This might not be mathematically accurate in terms of probability theory I am experimenting with the results of doing different things with numbers. These assumptions I am using do contradict with reality as do all probability based statistical hypothesis tests but possibly in different ways than some others.
I am literally making up this statistical test and calling it the custom distribution statistical hypothesis test. I do not know if someone already made a test like this before me and called it a different name
Goal : The probability distribution model that best represents data collected from the population that corresponds to real life samples is not known before collecting the data therefore it is erroneous to assume it will be a normal distribution before analyzing the sample data. I am trying to create a model that creates a custom model for frequency distribution to represent the population that corresponds to data collected from a sample then create a possibly new type of statistical test. I will call this possibly new type of statistical test a, "custom distribution statistical hypothesis test."
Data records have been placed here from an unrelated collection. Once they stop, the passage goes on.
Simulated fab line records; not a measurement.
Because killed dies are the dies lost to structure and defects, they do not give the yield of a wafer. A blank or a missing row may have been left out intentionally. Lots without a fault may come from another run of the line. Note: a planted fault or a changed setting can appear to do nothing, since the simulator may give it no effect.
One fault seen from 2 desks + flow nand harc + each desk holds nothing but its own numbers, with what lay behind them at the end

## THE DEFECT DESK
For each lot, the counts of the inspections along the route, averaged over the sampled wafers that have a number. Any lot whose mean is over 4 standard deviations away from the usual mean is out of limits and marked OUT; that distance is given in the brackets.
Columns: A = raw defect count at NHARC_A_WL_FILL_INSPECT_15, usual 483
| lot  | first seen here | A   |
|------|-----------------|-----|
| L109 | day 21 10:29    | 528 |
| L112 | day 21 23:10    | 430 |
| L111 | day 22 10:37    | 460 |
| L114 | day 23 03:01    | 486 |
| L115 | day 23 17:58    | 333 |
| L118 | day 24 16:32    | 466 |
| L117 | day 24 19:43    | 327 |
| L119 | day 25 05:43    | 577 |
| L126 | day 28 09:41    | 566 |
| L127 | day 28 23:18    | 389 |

A "custom distribution statistical hypothesis test" is similar to a replacement for two sample independent unpaired t tests only with the assumption of a "custom distribution" instead of a normal distribution.
This statistics test includes determining the probability that the median of one sample of data would be at least the distance it is measured to be in a specific direction from the median of another sample of data based on using the "custom frequency distribution" to represent the population of the sample from the other set of data. This is done twice once for each sample of data compared to the other one.
By similar I do not mean the mathematical definition of the word similar. The shape of the "custom frequency distribution" is empirically determined in a custom manner for each sample of data simply by using a cumulative frequency table plus certain additional assumptions and it is assumed that the population has a similar shape to the "custom frequency distribution" determined by a table except that it is modeled as continuous instead of discrete.
The shape of the normal distribution used in t tests however is not determined empirically by the actual sample data but presumed to represent something "close enough" to the true shape of the population's probability distribution from which a sample is collected when running a t test. Although the standard deviation or variance and mean of a normal distribution used for a t test is determined empirically the shape is not. For example the shape of a set of data could appear to be uniform (or any other shape than a normal distribution) based on someone rational looking at a empirical probability plot or empirical probability table for a set of data but would still be treated as a normal distribution shape for a t test.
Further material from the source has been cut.